Saturday, June 21, 2014

Netiquette IQ - 9 Core Reasons Not to Keep Email Drafts

Virtually every email user , from time to time, closes their email software with unsent messages. Many, if not most, programs will keep unsent messages as drafts. Some users will save messages as drafts with the intention of adding something not readily available, needing to pause, delaying a message containing bad news or even to prevent sending the email in haste or anger. Some users will keep drafts for a long time. In many, if not most, instances it is not useful to do so. Here is a list of specific items which can cause problems by having draft mails.

Time sensitive information may cease to be relevant
Incomplete messages may inadvertently be sent
Potential recipients may be excluded
Irrelevant recipients may still be included
Spelling checks may not be done
New information of benefit will be omitted
Whoever receives the message may be slighted because of the delay
The message might be mistakenly deleted or lost
You may end up sending two messages on the same topic!
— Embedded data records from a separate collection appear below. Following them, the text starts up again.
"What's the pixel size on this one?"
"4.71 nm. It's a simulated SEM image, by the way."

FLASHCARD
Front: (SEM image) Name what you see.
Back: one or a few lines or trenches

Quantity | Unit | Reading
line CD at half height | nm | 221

If you find yourself needing to keep a draft, make sure you have the recipient fields blank so that you will not inadvertently send the incomplete, possibly damaging email. If there is any doubt you may be sending the message two or more times, make sure you check on this. Again, good Netiquette has good processes and habits at its core.

Keep good Netiquette by maintaining appropriate good processes of your mailbox, checking often for any drafts and completing them or discarding them.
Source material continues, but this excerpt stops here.